You appear have decided to dismiss the "opinion" of HTTP experts on the
grounds that they are not statisticians (or, more perversely, that they
do not understand how HTTP works, which wouldn't be a rational
conclusion). In practice HTTP experts are responsible for tasks such al
load balancing servers, which they do, at least in part, based on the
results of a statistical analyses of logged data. Of course for load
balancing the pertinent data relates only to the servers, and can be
gathered accurately on those servers. And some effort is expended
examining the best strategies for gathering and analysing server logged
data.
HTTP experts are not antagonistic towards the notion of deriving client
statistics from server logs because they are ignorant of statistical
analysis (or distrust it). They don't believe it can be done because the
_understand_ the mechanisms of HTTP. And they conclude from that
understanding of the mechanism that the unknowables as so significant in
the problem of making deductions about the clients that the results of
any such attempt must be meaningless.
Taking, for example, just on aspect of HTTP communication; a request
from a client at point A is addressed to a resource on a sever on the
network at point B. What factors determine the route it will take? The
network was very explicitly designed such that the exact route taken by
any packet of data is unimportant, the decisions are made by a wide
diversity of software implementations based on conditions that are local
and transient. The request may take any available route, and subsequent
requests will not necessarily follow the same route.
Does the route matter? Yes, it must if intervening caches are going to
influence the likelihood of a request from point A making it as far as
the server at point B in order to be logged. You might decide that some
sort of 'average' route could be used in the statistical analyses, but
given a global network the permutations of possible routes is extremely
large (to say the least) so an average will significantly differ from
reality most of the time because of the range involved.
Having blurred the path taken by an HTTP request into some sort of
average or model it is necessary to apply the influence of the caches.
Do you know what caching software exists, in what versions, with what
sort of distribution, and in which configurations? No? Well nobody does,
there is no requirement to disclose (and the majority of operators of
such software war likely to regard the information as confidential).

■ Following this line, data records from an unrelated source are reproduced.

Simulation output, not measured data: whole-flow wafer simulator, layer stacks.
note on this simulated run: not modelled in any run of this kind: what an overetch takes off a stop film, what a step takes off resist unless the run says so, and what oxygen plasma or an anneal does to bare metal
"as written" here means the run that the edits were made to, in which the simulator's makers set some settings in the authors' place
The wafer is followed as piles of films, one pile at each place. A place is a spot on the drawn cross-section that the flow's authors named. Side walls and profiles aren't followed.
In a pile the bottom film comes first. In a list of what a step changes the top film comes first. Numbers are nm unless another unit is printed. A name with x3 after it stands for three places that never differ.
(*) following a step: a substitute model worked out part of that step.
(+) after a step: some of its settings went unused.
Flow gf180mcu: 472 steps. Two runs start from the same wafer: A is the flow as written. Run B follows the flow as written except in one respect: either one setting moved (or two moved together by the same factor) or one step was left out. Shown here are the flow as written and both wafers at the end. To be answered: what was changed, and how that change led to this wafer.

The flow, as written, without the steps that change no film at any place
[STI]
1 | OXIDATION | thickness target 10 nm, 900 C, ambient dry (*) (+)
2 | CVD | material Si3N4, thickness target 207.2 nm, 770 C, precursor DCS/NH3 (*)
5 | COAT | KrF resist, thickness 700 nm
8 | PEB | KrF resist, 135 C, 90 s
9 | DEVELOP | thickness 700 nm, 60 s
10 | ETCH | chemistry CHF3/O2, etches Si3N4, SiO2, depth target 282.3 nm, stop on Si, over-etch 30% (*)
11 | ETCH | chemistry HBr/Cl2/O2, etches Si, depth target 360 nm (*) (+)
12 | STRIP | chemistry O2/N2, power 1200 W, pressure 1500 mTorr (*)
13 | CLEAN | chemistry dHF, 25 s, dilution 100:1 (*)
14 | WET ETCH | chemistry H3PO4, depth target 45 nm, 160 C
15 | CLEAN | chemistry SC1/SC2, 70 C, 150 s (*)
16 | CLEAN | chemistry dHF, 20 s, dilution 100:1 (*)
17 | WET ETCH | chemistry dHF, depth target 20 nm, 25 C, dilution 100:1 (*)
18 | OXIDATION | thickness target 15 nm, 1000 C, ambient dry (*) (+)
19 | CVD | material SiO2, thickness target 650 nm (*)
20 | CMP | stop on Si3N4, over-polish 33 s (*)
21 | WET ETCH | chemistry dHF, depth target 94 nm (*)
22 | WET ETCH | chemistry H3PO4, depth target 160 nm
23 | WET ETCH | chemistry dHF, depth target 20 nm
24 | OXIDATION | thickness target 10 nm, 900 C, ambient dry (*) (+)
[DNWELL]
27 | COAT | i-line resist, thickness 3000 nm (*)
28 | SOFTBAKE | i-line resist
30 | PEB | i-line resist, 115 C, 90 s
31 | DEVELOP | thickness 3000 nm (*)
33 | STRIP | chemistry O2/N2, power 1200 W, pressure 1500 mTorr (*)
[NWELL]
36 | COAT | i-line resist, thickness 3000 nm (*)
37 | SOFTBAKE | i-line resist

And this is the nature of HTTP, layers of unknown influences sitting on
top of layers of unknown influences. The reality is that modelling the
Internet from server logs is going to be like trying to make a
mathematical model of a cloud, from the inside.
Incidentally, I like the notion of a "suitably motivated" statistician.
There are people selling, and people buying, browser usage statistics
that they maintain are statistically accurate, regardless of
impossibility of acquiring such statistics (and without saying a word as
to how they overcome (or claim to have overcome) the issues). But in a
world where people are willing to exchange money for such statistics
maybe some are "suitably motivated" to produce numbers regardless. And
so long as those numbers correspond with the expectations of the people
paying will their veracity be questioned? I am always reminded of Hand
Christian Anderson's "The Emperor's new clothes".
... . The other half is whether applied mathematics
can create a model of the system and accurately
predict outcomes based on data collected.
You cannot deny that there are systems where mathematical modelling
cannot predict outcomes based on data. You cannot predict the outcome of
the next dice roll from any number of observations of preceding dice
rolls, and chaos makes weather systems no more than broadly predictable
over relatively short periods.
I do not doubt your knowledge of Internet systems,
nor your ability to apply that to problems within
your realm if expertise, but I find your lack of
faith in statistical modeling disturbing...
<snip>
I think maybe you should do some research into HTTP before you place too
much faith in the applicability of statistical modelling to it.
...so I'll bet you aren't a statistician.
I think maybe you should do some research into HTTP before you place too
much faith in the applicability of statistical modelling to it.
No, it means you can't conceive a model that allows
for them (the issues).
Who would be the best people to conceive a model that took the issues
into account? Wouldn't that be the HTTP experts who understand the
system? The people most certain that it cannot be done.
Measurements made and analyzed without regard for
errors inherent in the system will be useless,
Useless is what they should be (though some may choose to employ them
regardless).
but the fact that you claim intimate knowledge
of those very errors means it is highly likely that
an accurate measurement system can be devised.
What is being clamed is not ultimate knowledge of errors but the
knowledge that the factors influencing those errors are both not
quantifiable and significant.
All that is required
All?
is a properly configured web page
"web page"? Are we talking HTML then?
that gets perhaps a few thousand hits per
day from a suitably representative sample
of the web surfer population.
"suitably representative" is a bit of a vague sampling criteria. But if
a requirement for gathering accurate client statistics is to determine
what a "suitably representative" sample would be, don't you need some
sort of accurate client statistics to work out what constitutes
representative?
But, assuming it will work, what is it exactly that you propose can be
learnt from these sttistics?
Richard.